Saturday, January 21, 2012

Bangkok, a snapshot through a taxi window


When I travel on business, I usually get to see airports, hotels and factories. If I want to see anything more, I have to find the time. Frequently I don't, and my recent visit to Bangkok was no exception. Of course I can't post pictures of the Bangkok factory, but suffice to say that it's clean, well-maintained and efficient, and can stand as an example to many other of our factories!

It's "le déjeuner" - I was practising my French while learing a bit of Thai.
With modern in-flight entertainment, you get a chance to better yourself: If you want to learn a bit of the language on your way, Berlitz World Traveler is not bad. You won't get any real understanding of the language, but you can learn the numbers, some social grease words, and maybe the days of the week and the names of the months.

I found Thai very difficult. It's a tonal language and I also have no shared vocabulary as I would have had with many European languages. I learned the numbers, "hello", "goodbye" and "thank-you" and not much more.

Bangkok is enormous. The biggest city I'd ever seen was Johannesburg. Bangkok dwarfs Johannesburg, and our hotel (the Centara Grand) had a view over the whole of the city. Sparkly!


Fireworks over Bangkok!



As one might expect from such a megalopolis, it has a 24 hour lifestyle and heavy traffic. The difference about Bangkok traffic is that it's relatively disciplined, and you don't hear a single hooter. I think a Bangkok driver would have to be in mortal danger before considering to hoot at anyone. To expand on this theme, they have the excellent habit of parking in reverse, and the parking bays have ridges at the back of the parking places so that you know when you're properly in. Genius!


side-saddle scooter passenger
and rot song taew



Outside the city centre, things get a bit more freewheeling, with thousands of roadside stalls catering for the morning rush. There's a constant flow of scooters threading through the traffic, with girls often choosing to ride side-saddle on the back. The rot song taew (two row taxi) is as ubiquitous as our minibus-taxis in Joburg.
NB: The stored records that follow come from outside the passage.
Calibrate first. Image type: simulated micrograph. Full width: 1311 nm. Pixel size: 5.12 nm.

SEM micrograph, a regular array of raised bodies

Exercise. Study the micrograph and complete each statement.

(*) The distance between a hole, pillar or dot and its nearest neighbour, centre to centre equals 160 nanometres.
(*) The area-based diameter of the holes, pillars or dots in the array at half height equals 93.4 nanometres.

The industrial areas outside the city have long streets lined with workshops of various kinds, with apartments on top of them. I saw signs advertising everything from auto parts to boxing gyms and tour operators, and driving through there in the morning gives a snapshot of people living their lives, doing what it takes to get by.



The Buddhist/Hindu/Folk fusion religion is very visible: you see mendicant monks in the street, decorated temples, and shrines along the way. I was told that the shrines are specific to plots of land, and are used in ceremonies venerating the spirits of the people who lived there before. We happened to be there during the New Year celebrations, and even the R&D office had some votive food. Some of the offerings along the way were surprising: I would have expected something more traditional than commercial bottled drinks!

Zoom in to see crystalline MSG.
Coconuts are for drinking too!
The food was amazing - not that I'd been expecting anything less, but even the canteen fare was very good (although I could see that we were given special treatment.) One interesting point is that Thais (and probably many other East Asians) have none of the superstitious fear of MSG that you find in the West. One kind of canteen soup that we got was seasoned with a generous spoonful of the good stuff. Yummy!

Ginkgo + coconut = delish!
I had only ever had old, ripe coconut before last week. In Thailand, I learned how marvellous the milk of a green, boiled coconut tastes. They use the flesh of the coconut for desserts. This is prepared very differently from the way we know it in South Africa. It's tender and sweet and goes very nicely with ginkgo fruit in a dessert.


Aloe vera drink with
chunks of Aloe Vera gel.
Apart from the coconut, I also had a chance to taste an Aloe Vera drink. Yes, you heard that right. It isn't bitter, and although it tastes a bit weird if you're not used to it, it's OK. Also quite sweet. The funny thing is, it's full of actual pieces of Aloe Vera gel, which makes for a weird drinking experience.

Apart from the Thai food, I also tried a Chinese breakfast at the Hotel restaurant. Steamed dumplings with chicken, pork, minced vegetable, or plum fillings, with a kind of doughy outer shell, served with soy sauce and Chinese vinegar. Not my idea of breakfast, really, so I reverted to slices of bread with honey for the rest of my stay there.

Great view, horrible prices.
The hotel has a roof restaurant and bar (where I took the pictures for the panorama at the top of the page) but after looking at the menu, we decided not to eat there: they charge for the view in the food prices!

Sticky rice!
On our last day in Thailand, our gracious hosts took us out to a restaurant in Bangkok where we had a selection of local specialties, including sticky rice and the ginkgo dessert pictured above. I'm obviously not up to speed with global cuisine, because I had no clue about proper sticky rice. Especially not purple rice. (OK, so there was that one time that I got rice with purple and green mould after leaving it in the fridge for too long, but that's a different story!) My hosts explained the concept to me, and as a bunch of food scientists and technologists, we drifted into a short discussion of the role of amylopectin in this regard.

Not copping a feel, just feeling a carp.
The food was great, but the bit that I'll remember most is probably the carp pond surrounding the restaurant. Under steady-state conditions, you see a carp head poke out of the water now and again, but when they toss bread to the carp, it becomes a feeding frenzy. You would almost be able to walk on the fish, and if you shove them with your hand, they hardly notice.

A decorated pedestrian bridge with a picture of the King.
Everywhere you go, you see signs saying "long live the King" and pictures of the King. My cynical frame of mind led me to believe that this was a sign of an autocrat, but apparently the people really love their King, and appreciate what he's done for the country.

I'd like to go back to Thailand sometime when I have more leisure: it's a very interesting place with pleasant people, and I haven't seen more than a millionth of what there is to experience there.